Simon Willison’s Weblog

Subscribe

Building a combined stream of recent additions using the Django ORM

25th March 2018

I’m a big believer in the importance of a “recent additions” feed. Any time you’re building an application that involves users adding and editing records it’s useful to have a page somewhere that shows the most recent objects that have been created across multiple different types of data.

I’ve used a number of techniques to build these in the past—from an extra database table (e.g. the Django Admin’s LogEntry model) to a Solr or Elasticsearch index that exists just to serve recent additions.

For a recent small project I found myself needing a recent additions feed and realized that there’s a new, simple way to build one thanks to the QuerySet.union() method introduced in Django 1.11 back in April 2017.

Consider a number of different ORM models that can be added by users, each with a created timestamp field.

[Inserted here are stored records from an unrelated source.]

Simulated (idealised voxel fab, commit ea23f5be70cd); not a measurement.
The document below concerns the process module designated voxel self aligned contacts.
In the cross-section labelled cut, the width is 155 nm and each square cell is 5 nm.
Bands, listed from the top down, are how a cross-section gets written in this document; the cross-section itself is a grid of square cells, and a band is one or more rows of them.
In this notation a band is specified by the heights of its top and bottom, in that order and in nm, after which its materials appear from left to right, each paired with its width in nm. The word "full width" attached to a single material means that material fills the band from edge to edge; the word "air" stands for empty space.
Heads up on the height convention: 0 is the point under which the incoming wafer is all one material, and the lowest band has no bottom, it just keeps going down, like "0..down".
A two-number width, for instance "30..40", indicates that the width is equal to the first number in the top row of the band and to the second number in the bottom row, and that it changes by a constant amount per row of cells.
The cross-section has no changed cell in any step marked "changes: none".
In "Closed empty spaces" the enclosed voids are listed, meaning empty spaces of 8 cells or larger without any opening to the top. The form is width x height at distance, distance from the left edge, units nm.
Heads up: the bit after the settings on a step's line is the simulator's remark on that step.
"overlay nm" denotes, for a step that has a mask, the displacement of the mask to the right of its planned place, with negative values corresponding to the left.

Prior to QuerySet.union(), building a combined recent additions feed across multiple models was difficult: it’s easy to show recent additions for a single model, but how can we intersperse and paginate additions made to models stored across more than one table?

Using .union() to combine records from different models

Consider the following three models:

class Project(models.Model):
    name = models.CharField(max_length=128)
    description = models.TextField()
    created = models.DateTimeField(auto_now_add=True)

class Image(models.Model):
    project = models.ForeignKey(
        Project, related_name='images', on_delete=models.CASCADE
    )
    image = models.ImageField()
    created = models.DateTimeField(auto_now_add=True)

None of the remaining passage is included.